Seminar Air craft hydraulic system Report PPT Download

Seminar Air craft hydraulic system Report PPT Download  


Hydraulics is based on a very simple fact of nature - you cannot compress a liquid. You can compress a gas (think about putting more and more air into a tire, the more you put in, the higher the pressure). If you're really strong you can compress a solid mass as well. But no matter how much pressure you apply onto a liquid, it isn't possible to compress it. Now if you put that liquid into a sealed system and push on it at one end, that pressure is transmitted through the liquid to the other end of the system. The pressure is not diminished.

Aircraft Hydraulics Definition
It is a system where liquid under pressure is used to transmit this energy. Hydraulic systems take engine power and convert it to hydraulic power by means of a hydraulic pump. This power can be distributed throughout the airplane by means of tubing that runs through the aircraft. Hydraulic power may be reconverted to mechanical power by means of an actuating cylinder, or turbine.
(1) - A hydraulic pump converts mechanical power to hydraulic power
(2) - An actuating cylinder converts hydraulic power to mechanical power
(3) - Landing Gear
(4) - Engine power (mechanical HP)
 If an electrical system were used instead of a hydraulic system, a generator would take the place of the pump and a motor would take the place of the actuating cylinder

Some Hydraulic Systems in Aircrafts
1. Primary control boosters 
2. Retraction and extension of landing gear 
3. Sweep back and forth of wings 
4. Opening and closing doors and hatchways 
5. Automatic pilot and gun turrets 
6. Shock absorption systems and valve lifter systems 
7. Dive, landing, speed and flap brakes 
8. Pitch changing mechanism, spoilers on flaps 
9. Bomb bay doors and bomb displacement gears 

Principles of Operation
Part of the hydraulic system is the actuating cylinder whose main function is to change hydraulic (fluid) power to mechanical (shaft) power. Inside the actuating cylinder is a piston whose motion is regulated by oil under pressure. The oil is in contact with both sides of the piston head but at different pressures.  High pressure oil may be pumped into either side of the piston head. 

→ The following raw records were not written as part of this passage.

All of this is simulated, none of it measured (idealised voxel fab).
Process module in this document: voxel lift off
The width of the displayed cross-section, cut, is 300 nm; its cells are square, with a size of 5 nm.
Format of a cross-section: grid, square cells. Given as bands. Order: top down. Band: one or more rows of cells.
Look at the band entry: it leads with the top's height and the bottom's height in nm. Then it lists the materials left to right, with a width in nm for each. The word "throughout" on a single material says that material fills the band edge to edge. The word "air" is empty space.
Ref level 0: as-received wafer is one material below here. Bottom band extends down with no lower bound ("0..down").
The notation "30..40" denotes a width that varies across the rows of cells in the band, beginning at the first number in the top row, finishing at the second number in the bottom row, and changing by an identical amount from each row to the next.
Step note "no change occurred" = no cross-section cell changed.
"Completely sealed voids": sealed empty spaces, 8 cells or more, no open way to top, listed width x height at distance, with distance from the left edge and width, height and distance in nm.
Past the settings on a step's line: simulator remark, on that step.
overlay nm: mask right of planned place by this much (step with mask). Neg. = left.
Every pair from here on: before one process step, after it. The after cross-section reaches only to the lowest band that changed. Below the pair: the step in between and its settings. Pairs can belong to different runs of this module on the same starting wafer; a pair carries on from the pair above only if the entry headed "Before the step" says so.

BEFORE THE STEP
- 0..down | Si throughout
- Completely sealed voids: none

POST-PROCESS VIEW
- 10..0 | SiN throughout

 The selector valve determines to which side of the actuating cylinder the high pressure oil is sent.  The piston rod of the actuating cylinder is connected to the control surface.  
As the piston moves out, the elevator moves down. As the piston moves in, the elevator moves up. The selector valve directs the high pressure oil to the appropriate side of the piston head causing movement of the piston in the actuating cylinder. As the piston moves, the oil on the low pressure side returns to the reservoir since return lines have no pressure! 

The differential in oil pressure causes movement of the piston.  The force generated by this pressure difference can be sufficient to move the necessary loads.  Each cylinder in 

the plane, boat, etc., is designed for what it must do. It can deliver the potential it was made for; no more, no less. Air loads generally determine the force needed in aircraft applications. 

Hydraulic System
A hydraulic system transmits power by means of fluid flow under pressure. The rate of flow of the oil through the system into the actuating cylinder will determine the speed with which the piston rod in the actuating cylinder extends or retracts. When the cylinder is installed on the aircraft, it is already filled with oil.  This insures that no air bubbles are introduced into the hydraulic system, which can adversely affect the operation of the system.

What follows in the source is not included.